Who interprets and regulates the plan?

QNB and the plan administrator are authorized to interpret the plan, adopt regulations and take any other action reasonably designed to implement the plan.  Any action taken by QNB or the plan administrator in the good faith exercise of its judgment will be binding on participants.

Federal Income Tax Information

This section discusses the federal income tax information connected with the plan, based on current federal income tax laws applicable to United States citizens or residents.  If federal tax laws change in the future, the following may change and no longer apply.  State, local, foreign and other tax provisions vary and are not covered in this summary.  In any event, you should consult your tax advisor about your particular transactions, especially if you may be covered by other tax rules.

36.

What are the federal income tax consequences of participation in the plan?

For federal income tax purposes, a participant is treated as receiving, on the cash dividend payment date, the full amount of cash dividends allocable to the participant, regardless of whether the dividends are paid in cash, withheld for payment of taxes, or invested in additional shares of common stock under the plan. For income tax purposes, participants will be treated as having received on the dividend payment date a cash dividend in an amount equal to the fair market value on the payment date of the shares acquired with

 

14


 

reinvested funds. The fair market value for tax purposes may differ from the fair market value as defined in the plan.  The per share tax basis of shares acquired for a participant is generally the price per share reported on the periodic statement of account supplied to each participant as reported to the Internal Revenue Service.  In connection with market purchases, the participant also is deemed to have received taxable income in the amount of processing fees (which include any applicable brokerage commissions the plan administrator is required to pay) paid in purchasing shares on the participant’s behalf.  The amounts paid for processing fees are included in the cost basis of shares purchased.  The information return sent to participants and the IRS at year-end, if so required, will show such amounts paid on their behalf.

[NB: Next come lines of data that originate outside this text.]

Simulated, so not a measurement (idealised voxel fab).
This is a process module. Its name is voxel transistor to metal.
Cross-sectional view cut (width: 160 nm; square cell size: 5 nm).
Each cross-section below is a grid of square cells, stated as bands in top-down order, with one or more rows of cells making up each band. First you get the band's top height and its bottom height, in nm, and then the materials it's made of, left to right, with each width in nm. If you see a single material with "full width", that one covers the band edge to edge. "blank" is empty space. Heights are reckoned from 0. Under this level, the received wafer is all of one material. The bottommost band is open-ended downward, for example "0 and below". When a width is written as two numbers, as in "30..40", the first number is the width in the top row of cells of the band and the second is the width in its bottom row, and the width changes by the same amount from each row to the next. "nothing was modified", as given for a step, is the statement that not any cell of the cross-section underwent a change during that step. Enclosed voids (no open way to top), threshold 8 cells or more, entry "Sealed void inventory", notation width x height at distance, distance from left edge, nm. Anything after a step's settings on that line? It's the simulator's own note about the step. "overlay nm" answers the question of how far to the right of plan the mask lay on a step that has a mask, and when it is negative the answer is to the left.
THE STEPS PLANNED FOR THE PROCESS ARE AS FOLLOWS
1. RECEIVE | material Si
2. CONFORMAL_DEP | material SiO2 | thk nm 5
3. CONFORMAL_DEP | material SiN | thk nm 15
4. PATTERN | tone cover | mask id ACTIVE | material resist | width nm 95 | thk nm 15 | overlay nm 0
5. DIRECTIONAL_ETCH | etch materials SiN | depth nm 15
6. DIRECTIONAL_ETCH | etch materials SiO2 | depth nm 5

A participant who makes a voluntary cash payment for the purchase of stock under the plan will be treated as having received a distribution, if and to the extent that the fair market value of the stock, as determined for tax purposes, received on the date of purchase exceeds the amount of the voluntary cash payment made by the participant.  The participant is deemed to have received taxable income in the amount of processing fees paid in purchasing shares on the participant’s behalf.  The tax basis of shares purchased under these circumstances will be equal to the purchase price, which may be adjusted to include processing fees.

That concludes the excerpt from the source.